SSH is one of the staples when administrating *nix servers. One thing many people know but don’t use is that Blowfish SSH encryption is much faster than AES encryption. This comes in very handy if you are scp-ing large files or piping something over SSH.The speed difference is significant. It can be around 4-5x faster than using the common AES cypher. Blowfish is probably as secure as AES. I have not found any comments to the contrary.
You can activate the blowfish cypher by using SSH like this:
ssh -c blowfish <user>@<host>
Even better is to include compression. That would then be:
ssh -C -c blowfish <user>@<host>
But this is a lot to type and often gets forgotten. So how to activate it permanently…

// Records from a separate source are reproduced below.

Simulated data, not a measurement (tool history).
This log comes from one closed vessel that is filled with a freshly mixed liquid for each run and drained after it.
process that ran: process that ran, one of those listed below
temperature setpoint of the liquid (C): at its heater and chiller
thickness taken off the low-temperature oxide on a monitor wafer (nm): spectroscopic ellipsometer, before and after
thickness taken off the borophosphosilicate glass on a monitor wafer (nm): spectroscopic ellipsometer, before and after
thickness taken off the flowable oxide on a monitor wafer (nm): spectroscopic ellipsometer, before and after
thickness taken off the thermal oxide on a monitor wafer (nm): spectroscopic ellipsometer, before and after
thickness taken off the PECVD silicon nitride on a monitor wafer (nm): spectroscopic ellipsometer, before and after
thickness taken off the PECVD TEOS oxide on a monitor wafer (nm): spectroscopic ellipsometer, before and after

In Ubuntu (and probably most Debian distros) edit the file /etc/ssh/ssh_config. Change the lines
# Cipher 3des # Ciphers aes128-cbc,3des-cbc,blowfish-cbc,cast128-cbc,arcfour,aes192-cbc,aes256-cbc
to
Compression yes Cipher blowfish Ciphers blowfish-cbc,aes128-cbc,3des-cbc,cast128-cbc,arcfour,aes192-cbc,aes256-cbc
If you want to see what is going on with SSH and what encryption is being used add a -v (verbose) to the SSH command.